JOHN CRANDALL, Colonial pioneer, First Baptist Elder, Deputy Commissioner, and statesman of Newport and Westerly, Rhode Island, the head of the Crandall family in America, was born in Monmouthshire, England, on the line between England and Wales in 1612. His mother is supposed to have been a Scotch lady. He came to Boston within a very few years after the landing of the Pilgrims, in 1634. Several writers have ascertained that he was associated with the Congregational Church at Salem as 1635 and that "he was certainly living in Providence as early as 1637" and while there are many reasons for believing these statements correct and that John Crandall was a close associate of Roger Williams was one of the founders of Providence, unfortunately it seems impossible certainly to confirm them. Many of the original Providence records were early destroyed.

The first valid documentary account of John Crandall in New England shows him to have been actively identified with the Baptist Church in Newport, July 21, 1651. His name next is found, with that of Matthew West in the Freemen's list of Newport, 1655......

........In 1669 he appears in "a list of the Free Inhabitants of the Town of Westerle" May the 18, (John Crandall's name headed the list). Directly after this he, with Tobias Saunders, was authorized by the colony to summon juries and hold corts, they being appointed "Conservators or His Majesty's Peace."

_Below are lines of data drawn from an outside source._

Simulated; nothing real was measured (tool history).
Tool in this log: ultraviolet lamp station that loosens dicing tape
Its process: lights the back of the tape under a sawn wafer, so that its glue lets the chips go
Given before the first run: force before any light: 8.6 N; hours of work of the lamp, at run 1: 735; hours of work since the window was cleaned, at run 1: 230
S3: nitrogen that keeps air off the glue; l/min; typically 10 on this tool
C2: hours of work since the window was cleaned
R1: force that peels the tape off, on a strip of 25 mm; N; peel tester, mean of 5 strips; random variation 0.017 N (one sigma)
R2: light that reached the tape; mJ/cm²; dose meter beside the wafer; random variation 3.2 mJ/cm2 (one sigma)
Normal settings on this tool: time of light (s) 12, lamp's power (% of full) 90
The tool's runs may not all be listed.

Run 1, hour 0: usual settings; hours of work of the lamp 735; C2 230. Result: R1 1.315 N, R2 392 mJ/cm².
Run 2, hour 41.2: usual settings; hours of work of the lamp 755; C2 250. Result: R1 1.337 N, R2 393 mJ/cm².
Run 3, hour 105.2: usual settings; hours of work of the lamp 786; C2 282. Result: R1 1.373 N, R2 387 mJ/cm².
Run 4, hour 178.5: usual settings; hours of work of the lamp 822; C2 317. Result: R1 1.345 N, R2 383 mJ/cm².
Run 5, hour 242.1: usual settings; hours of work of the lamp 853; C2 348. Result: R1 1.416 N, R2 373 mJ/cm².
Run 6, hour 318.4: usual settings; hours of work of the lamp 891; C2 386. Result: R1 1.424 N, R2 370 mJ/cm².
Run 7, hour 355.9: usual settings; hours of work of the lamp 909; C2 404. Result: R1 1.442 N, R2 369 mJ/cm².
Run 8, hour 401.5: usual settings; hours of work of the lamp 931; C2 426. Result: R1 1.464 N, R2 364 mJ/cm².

John Crandall was one of the original purchasers from Chief Sosoa of Narragansett of the Misquamicutt tribe, of the land comprising Westerly, from which Hopkinton was later formed. The townships of Westerly, Hopkinton, Charleston and Richmond, as they now are, were a tract called by the Indians Misquamicutt and on August 27, 1661 John Crandall was one of the nine signers of a petition to the Court of Commissioners for the Colony of Providence Plantations, in session at Portsmouth, for the purchase of that part of the tract which became Westerly. His house was near Burdens Pond and a part of it now stands, as one room in the homestead occupied by lineal descendants, of the ninth and tenth generations. Across from the house in the old orchard field is the original cemetery, in which twenty seven bodies are buried. There are three rows of graves containing nine bodies each. These rows of graves run parallel with a swamp near by. Elder John is buried in the row nearest the swamp in the end grave to the left as one stands facing the swamp. Next to his grave is that of his son John. Each of the twenty seven graves is indicated by a field stone some 14 inches in width, appearing four to eight inches above the ground set at the head while a smaller stone marks the foot of the grave. There is no inscription on any of the stones. On the 6th day of October 1932 A. Julian Crandall of Ashaway, Rhode Island and Rev. Wm. S. Crandall of Binghamton, New York, standing in the little historical burying ground, agreed that a suitable marker should be placed thereupon. They further concluded that a large native field granite boulder with a bronze plaque properly lettered, embedded in the same would be most suitable. The two third cousins resolved that they would sponsor the project. He was the first Baptist Elder at Westerly and held a number of public offices at various times. In 1658, 1659, 1662, 1663 he was a Commissioner, and was a Deputy to the General Court in 1667, 1670 and 1671, representing Westerly during the two latter terms.

He had lived prior to his settlement at Westerly, at Newport.........

.........1676, November 29. Under this date Samuel Hubbard, writes from Newport to Mr. Edward Stennitt in London, and after speaking of the devastation caused by King Philip's War, he recounts the recent deaths in the First Baptist Church: He says: "of the old church, First Mr. Joseph Torrey, then my dear brother John Crandall, then Mr. John Clarke, then William Weeden, a deacon, then John Salmon; a sad stroke in very deed, young men and maids to this day I never knew or heard the like in New England." Samuel Hubbard also wrote a few years later; "my dear brother John Crandall of Squamicut, is dead and his first wife a Sabbath keeper, the first that died in that blessed faith in New England."

His second wife was Hannah Gaylord, born 30 Jan. 1647, and probably was daughter of William and Ann (Porter) Gaylord, of Windsor, Connecticut. The said Hannah married a Crandall as is shown by the settlement of her brother Hezekiah Gaylord's estate in 1677.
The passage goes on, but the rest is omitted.